Mon. Aug 15th, 2022

Religion and spirituality are not topics that are usually discussed frequently among college students. “iPod Spirituality- Spirituality in the Post-Modern World,” was the latest topic of discussion Monday evening at an open-table discussion held in Schmidt Hall. The analogy of an iPod was used to discuss how many people view their particular religion. The idea of this is that everyone has the ability to pick and choose what aspects of the religion that they are going to follow. People have the choice to pick beliefs from other religions and make it part of their own spiritual journey.

Spiritually in the post-modern world allows this type of choice. Before the invention of the iPod and CDs, people used a cassette Walkman to listen to their favorite songs. They did not have a choice of what songs were to be played. Once the cassette was in, people were forced to listen to the entire tape. Fast-forwarding and rewinding were difficult, but people were still limited to that tape. Religion is like this as well. People often do not have the choice to pick and chose what they wanted to believe.

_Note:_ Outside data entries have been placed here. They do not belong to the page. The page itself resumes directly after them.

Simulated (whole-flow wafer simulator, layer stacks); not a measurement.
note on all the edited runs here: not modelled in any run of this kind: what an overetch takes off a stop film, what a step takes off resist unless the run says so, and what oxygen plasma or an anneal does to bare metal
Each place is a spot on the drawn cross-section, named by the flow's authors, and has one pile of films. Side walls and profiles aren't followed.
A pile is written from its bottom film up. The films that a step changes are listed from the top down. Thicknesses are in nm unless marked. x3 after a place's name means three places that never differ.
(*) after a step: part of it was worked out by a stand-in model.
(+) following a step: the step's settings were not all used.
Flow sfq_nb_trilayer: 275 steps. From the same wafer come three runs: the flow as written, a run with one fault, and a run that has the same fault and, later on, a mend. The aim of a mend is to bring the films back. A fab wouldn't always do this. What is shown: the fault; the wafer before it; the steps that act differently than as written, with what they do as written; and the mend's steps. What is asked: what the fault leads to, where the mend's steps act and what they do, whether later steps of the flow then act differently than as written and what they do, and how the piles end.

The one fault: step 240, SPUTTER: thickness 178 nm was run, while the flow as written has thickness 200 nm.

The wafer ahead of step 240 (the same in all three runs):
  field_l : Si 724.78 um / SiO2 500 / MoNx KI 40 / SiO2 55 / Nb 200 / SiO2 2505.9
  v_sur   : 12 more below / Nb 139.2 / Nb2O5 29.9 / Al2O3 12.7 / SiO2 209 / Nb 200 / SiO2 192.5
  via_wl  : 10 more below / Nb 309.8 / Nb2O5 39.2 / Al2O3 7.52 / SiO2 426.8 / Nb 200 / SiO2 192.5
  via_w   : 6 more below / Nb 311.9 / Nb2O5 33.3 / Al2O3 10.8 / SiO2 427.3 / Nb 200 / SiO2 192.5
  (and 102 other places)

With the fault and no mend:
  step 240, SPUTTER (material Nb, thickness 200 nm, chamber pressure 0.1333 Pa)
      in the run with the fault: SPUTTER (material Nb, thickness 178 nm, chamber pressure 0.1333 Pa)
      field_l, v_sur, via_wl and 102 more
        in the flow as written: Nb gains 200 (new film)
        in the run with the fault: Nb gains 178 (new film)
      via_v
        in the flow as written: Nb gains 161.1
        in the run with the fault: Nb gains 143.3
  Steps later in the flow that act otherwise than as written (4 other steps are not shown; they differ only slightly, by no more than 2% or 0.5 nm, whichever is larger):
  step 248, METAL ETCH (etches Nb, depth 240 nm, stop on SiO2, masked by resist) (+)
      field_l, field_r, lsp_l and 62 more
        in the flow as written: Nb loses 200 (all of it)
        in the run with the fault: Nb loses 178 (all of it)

The idea of “iPod Spirituality” was what sparked the conversation for the evening. An example of this would be combining aspects of the Baptist and Catholic religion and making it your own.

With that in mind, the idea of taking the aspects of the religion that are the easiest to understand and holding true to them may be the easy way of going about things, but it may not be what God wants. The argument was brought up that if one believes in a particular religion, he or she should believe in it whole-heartedly and not just in some instances.

The group discussed where the ideas of faith first came from. Many of them agreed that it was their parents that first presented religion to them. One student recalled her parents waking her up and taking her to church every Sunday. When she questioned this, the only answer that her parents had was to thank God that you are alive. The group decided that it is crucial for parents to begin the difficult task of explaining their religion to children at a very young age.

Often, when one grows up in a faith community, they tend to look at faith through a narrow lens. This lens doesn’t allow one to see what other options are available. When parents force religion on their children they are not choosing for themselves. It is often not until later in life when a person deconstructs their idea of faith and under goes personal examination to see what they truly believe.

The discussion concluded with conversation about the holy books. Holy books like the Bible, Koran and the Torah should be used as a guidebook rather than a rulebook. All of these books can be interpreted differently and there is not one right or wrong answer. One student commented that if you combine love, faith and your holy book, God will tell you and show you exactly what you want to hear.

Facilitator Tony Sundermeier of Westminster Presbyterian church said, “It was so nice to have a space like this where honest, thoughtful, in-depth conversation can be held on such personal issues. It was a great event and I feel that we all benefited by attending this evening.”

“iPod Spirituality” was the latest session of Real Conversations, a series that is hosted by residences halls each month to discuss serious issues that are not typically discussed among college students. Real Conversations is a program where students can come and express their thoughts on a issue with other students. At the start of each session, ground rules are established to create security and confidentiality. Each participant must agree on all of the ground rules before the discussion takes place.